I was wondering whether LE provides any API access for academic research purposes? For example, data on when certificates get issued, how often they are renewed, how many first-time certificates are requested, etc.
Can't you use certificate logs for that kind of information? No LE API required for the things you're mentioning now.
Yes, CT logs would work for this, but it requires parsing many logs and a large bulk of data. I know solutions such as censys.io provide database lookups to such information, but it is fairly limited in its number of queries per month, even with researcher access. I was therefore wondering whether LE had a similar type of database (limited to LE certificates of course) to which they provide access.
They provide a few high-level statistics:
But I think for more in-depth studies, your best bet is to do the CT Log scanning and aggregation yourself. Yes, it's many logs and a large bulk of data to trudge through, but then all the data is there for you to analyze however you want.
I'm sure Let's Encrypt has monitoring of some other statistics, and of course they have the raw data too (at least for active certificates), but I'm not aware of any existing "researcher" program to get access to it, and I'm guessing their database is hard enough to manage themselves without giving other people access too. And this kind of analysis is (in part) exactly why Certificate Transparency exists.
We don't have a lot of "data infrastructure" ourselves to make sharing this kind of data easy, and as such we only really have Certificate Transparency available.

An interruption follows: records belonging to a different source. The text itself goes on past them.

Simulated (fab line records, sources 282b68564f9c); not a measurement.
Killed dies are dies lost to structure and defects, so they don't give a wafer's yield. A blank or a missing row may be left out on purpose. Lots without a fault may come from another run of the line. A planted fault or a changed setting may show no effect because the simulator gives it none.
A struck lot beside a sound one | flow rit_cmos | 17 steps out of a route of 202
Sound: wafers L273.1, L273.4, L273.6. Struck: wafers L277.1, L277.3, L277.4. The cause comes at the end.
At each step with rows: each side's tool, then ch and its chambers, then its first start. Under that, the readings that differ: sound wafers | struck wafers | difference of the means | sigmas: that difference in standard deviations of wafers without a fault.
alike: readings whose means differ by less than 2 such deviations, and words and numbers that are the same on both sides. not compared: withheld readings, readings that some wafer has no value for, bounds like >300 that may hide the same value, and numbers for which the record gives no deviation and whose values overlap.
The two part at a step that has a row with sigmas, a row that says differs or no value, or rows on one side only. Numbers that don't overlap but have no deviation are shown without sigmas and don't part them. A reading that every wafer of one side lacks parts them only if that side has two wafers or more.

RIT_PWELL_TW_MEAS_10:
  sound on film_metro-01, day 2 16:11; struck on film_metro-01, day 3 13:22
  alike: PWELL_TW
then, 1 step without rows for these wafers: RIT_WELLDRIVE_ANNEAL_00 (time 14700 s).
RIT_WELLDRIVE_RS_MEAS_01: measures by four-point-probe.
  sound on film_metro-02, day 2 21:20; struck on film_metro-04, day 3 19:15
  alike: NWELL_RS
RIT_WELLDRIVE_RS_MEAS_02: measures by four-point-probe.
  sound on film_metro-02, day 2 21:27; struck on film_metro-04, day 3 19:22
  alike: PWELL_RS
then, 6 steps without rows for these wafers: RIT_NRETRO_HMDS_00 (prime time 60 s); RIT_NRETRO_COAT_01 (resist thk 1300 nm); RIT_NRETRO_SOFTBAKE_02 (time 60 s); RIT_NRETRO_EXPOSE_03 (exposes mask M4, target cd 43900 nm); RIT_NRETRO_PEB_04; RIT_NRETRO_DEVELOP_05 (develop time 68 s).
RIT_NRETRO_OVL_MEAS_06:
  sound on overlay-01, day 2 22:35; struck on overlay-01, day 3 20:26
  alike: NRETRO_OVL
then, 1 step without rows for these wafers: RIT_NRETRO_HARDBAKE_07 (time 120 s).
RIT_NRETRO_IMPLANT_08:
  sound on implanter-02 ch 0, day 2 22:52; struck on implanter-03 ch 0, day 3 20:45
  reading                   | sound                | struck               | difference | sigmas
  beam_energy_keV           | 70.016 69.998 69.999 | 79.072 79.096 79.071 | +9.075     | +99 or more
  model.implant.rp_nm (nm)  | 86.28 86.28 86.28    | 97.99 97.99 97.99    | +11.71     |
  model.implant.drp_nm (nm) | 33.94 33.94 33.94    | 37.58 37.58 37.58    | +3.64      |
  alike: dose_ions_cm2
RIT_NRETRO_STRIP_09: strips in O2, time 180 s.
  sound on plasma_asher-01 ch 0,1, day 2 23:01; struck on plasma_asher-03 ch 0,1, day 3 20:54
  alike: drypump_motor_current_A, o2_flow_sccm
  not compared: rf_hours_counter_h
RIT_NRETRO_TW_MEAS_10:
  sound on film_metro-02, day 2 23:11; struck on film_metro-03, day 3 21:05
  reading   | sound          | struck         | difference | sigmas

Not speaking on behalf of LE or ISRG, just my own opinion: But I do wish this sort of better indexed data set existed, not just for Let's Encrypt but for the entire WebPKI. I've been thinking about how to make this available. The amount of data in all of Certificate Transparency is about 50 - 100 terabytes (by some of my estimations, which may not be quite right). That's well within reason to index in more digestible formats and even store on a single server, but big enough that it would be expensive to host publicly (Expensive enough I wouldn't do it personally). The operational constraints on CT are quite tight, and having people scraping CT servers can be annoying if it leads to too much load.
doesn't external ct monitor practically have to download the log entirely to verify log's soundness, as they need to calculate hash tree of all the certificates in it?
I think the oak (CT log) will have all the certificates LE signed (in 2022) in it.
I wish this was available too. In one of our commercial products, we track the history of domains - IP addresses, whois changes, etc. We were trying to track Certificate history as well - to track a given domain's relation to other domains vis shared certificates - but that required forking/patching a lot of fragile bits in Python's urrlib3... and it's just a pain to keep up.